Quality cigars are still hand-made. An experienced cigar-roller can produce hundreds of very good, nearly identical, cigars per day. The rollers keep the tobacco moist—especially the wrapper—and use specially designed crescent-shaped knives, called chavetas, to form the filler and wrapper leaves quickly and accurately. Once rolled, the cigars are stored in wooden forms as they dry, in which their uncapped ends are cut to a uniform size. From this stage, the cigar is a complete product that can be “laid down” and aged for decades if kept as close to 21°C (70°F), and 70% relative humidity, as the environment will allow. Once cigars have been purchased, proper storage is usually accomplished by keeping the cigars in a specialized wooden box, or humidor, where conditions can be carefully controlled for long periods of time. Even if a cigar becomes dry, it can be successfully re-humidified so long as it has not been handled carelessly.
Some cigars, especially premium brands, use different varieties of tobacco for the filler and the wrapper. “Long filler cigars” are a far higher quality of cigar, using long leaves throughout. These cigars also use a third variety of tobacco leaf, a “binder”, between the filler and the outer wrapper. This permits the makers to use more delicate and attractive leaves as a wrapper. These high-quality cigars almost always blend varieties of tobacco. Even Cuban long-filler cigars will combine tobaccos from different parts of the island to incorporate several different flavors.
In low-grade and machine-made cigars, chopped up tobacco leaves are used for the filler, and long leaves or even a type of “paper” made from tobacco pulp is used for the wrapper which binds the cigar together. This alters the burning characteristics of the cigar, causing hand-made cigars to be sought-after.
Historically, a lector or reader was always employed to entertain the cigar factory workers. This practice became obsolete once audio books for portable music players became available, but it is still practiced in some Cuban factories. The name for the Montecristo cigar brand may have arisen from this practice.
How to Smoke a Cigar
To really appreciate your cigar, smoke slowly and not draw too frequently, which will heat it and spoil the taste. You should take about a puff a minute. To smoke a corona should take about one half hour, and the bigger cigars such as a Churchill or a Double Corona can take more than an hour.

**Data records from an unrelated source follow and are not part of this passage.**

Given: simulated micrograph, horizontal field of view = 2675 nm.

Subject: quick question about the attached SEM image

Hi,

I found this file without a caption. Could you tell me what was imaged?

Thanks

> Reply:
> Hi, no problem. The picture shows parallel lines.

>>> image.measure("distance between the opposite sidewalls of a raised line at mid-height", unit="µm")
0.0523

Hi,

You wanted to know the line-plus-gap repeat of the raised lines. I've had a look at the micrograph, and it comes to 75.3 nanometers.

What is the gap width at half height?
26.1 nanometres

Other than that, there are many times that are especially good for cigar smoking – after meals being a particularly popular choice. There’s nothing quite like relaxing in a comfortable chair with a cigar and a nice stiff drink. A good rule of thumb is to always allow yourself at least an hour to properly appreciate the cigar. Some of the bigger cigars may require more time even than this.
Before You Light Up
- If you use a match, wait till the sulphur burns off before using it to light you cigar. Also if you can find those fancy long cedar matches all the better.
- If you use a lighter, use a butane one. The gasoline based ones impart a foul flavor to your smoke.
- Some people claim that the only proper implement for lighting up is a cedar spill. A cedar spill is a long thin strip of spanish cedar which is lit first and then used in turn to light your cigar. You will typically see these in use at fancy cigar dinners, rather elegant way to light your stogie, but not all that practical in the car.
Steps to Light the Cigar
- Preheat the foot (the open end) by slowly rolling the cigar above the flame at an angle allowing a tiny black ring forms all the way around the wrapper. Don’t allow the flame to touch the cigar.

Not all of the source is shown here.